Economist John Vickers, who heads a body reviewing whether to split banks' investment and retail entities, said taxpayers should not have to provide "a generous safety net" to stop banks from collapsing.
"For the most part, retail customers have no effective alternative to their banks for vital financial services, and hence there is an overriding economic, social and political imperative to avert any disruption to the continuous provision of those services," Vickers said.
"The task is to find better ways of ensuring this, if possible, while allowing unsuccessful individual institutions to fail safely," he said in a speech at the London Business School.
"Ultimately, financial risks have to be borne, and in a market system they should not be borne by the taxpayer providing a generous safety net."

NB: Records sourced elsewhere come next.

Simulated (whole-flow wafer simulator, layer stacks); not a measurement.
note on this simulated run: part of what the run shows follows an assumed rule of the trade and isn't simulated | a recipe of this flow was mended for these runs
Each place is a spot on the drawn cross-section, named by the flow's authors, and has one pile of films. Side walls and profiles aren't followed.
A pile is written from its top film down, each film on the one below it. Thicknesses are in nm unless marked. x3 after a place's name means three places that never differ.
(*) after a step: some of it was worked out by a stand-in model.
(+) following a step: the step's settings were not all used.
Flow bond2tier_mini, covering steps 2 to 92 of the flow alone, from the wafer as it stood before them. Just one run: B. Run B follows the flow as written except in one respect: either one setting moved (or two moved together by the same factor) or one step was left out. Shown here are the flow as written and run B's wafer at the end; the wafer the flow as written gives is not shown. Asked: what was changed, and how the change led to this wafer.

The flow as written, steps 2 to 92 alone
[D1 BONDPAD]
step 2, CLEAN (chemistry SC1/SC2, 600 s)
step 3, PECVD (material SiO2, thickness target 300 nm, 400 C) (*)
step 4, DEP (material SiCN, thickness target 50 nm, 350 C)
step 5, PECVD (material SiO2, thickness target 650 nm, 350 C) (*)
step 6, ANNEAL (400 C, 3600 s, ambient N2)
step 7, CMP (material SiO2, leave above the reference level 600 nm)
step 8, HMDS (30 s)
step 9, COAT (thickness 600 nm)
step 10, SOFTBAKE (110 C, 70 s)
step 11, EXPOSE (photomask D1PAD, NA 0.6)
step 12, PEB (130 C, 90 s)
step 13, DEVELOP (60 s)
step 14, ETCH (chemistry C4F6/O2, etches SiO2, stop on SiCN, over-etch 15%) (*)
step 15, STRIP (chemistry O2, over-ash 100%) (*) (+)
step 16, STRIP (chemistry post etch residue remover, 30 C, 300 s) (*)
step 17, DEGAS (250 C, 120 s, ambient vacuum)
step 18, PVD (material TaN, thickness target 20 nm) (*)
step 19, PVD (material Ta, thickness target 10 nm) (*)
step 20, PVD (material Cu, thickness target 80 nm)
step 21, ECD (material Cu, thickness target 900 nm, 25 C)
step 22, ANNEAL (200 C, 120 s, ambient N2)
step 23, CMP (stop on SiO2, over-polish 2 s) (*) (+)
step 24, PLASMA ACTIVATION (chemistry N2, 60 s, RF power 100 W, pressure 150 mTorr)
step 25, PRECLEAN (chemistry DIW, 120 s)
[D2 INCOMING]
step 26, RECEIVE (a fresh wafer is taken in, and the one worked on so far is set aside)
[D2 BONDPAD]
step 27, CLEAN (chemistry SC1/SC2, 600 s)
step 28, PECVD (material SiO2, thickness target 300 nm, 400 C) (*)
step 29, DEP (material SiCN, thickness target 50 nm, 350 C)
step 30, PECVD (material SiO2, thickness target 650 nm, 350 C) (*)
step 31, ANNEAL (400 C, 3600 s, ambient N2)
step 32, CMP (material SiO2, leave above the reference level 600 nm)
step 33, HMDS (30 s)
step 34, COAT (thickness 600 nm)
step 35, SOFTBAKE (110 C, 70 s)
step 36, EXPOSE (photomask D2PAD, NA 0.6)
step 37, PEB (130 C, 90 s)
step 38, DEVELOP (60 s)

Vickers is a former chief economist of the Bank of England who served on the Bank’s Monetary Policy Committee from 1998 to 2000. He was then head of the Office of Fair Trading until 2005.
"If the probability and/or impact of bank failure particularly of retail service provision can be reduced by forms of separation between banking activities, then so too might capital requirements," he said.
"If so, the case for structural reform might be greater the higher is the cost of bank capital."
Just six banks control almost 90 percent of all deposits in Britain, a far higher figure than in Germany or the United States.
The fear that British banks have become "too big to fail" was fuelled by the financial crisis when the government had to bail out Royal Bank of Scotland, Northern Rock and the Lloyds banking group.
The commission is due to publish interim proposals in April, with a final report to follow in September.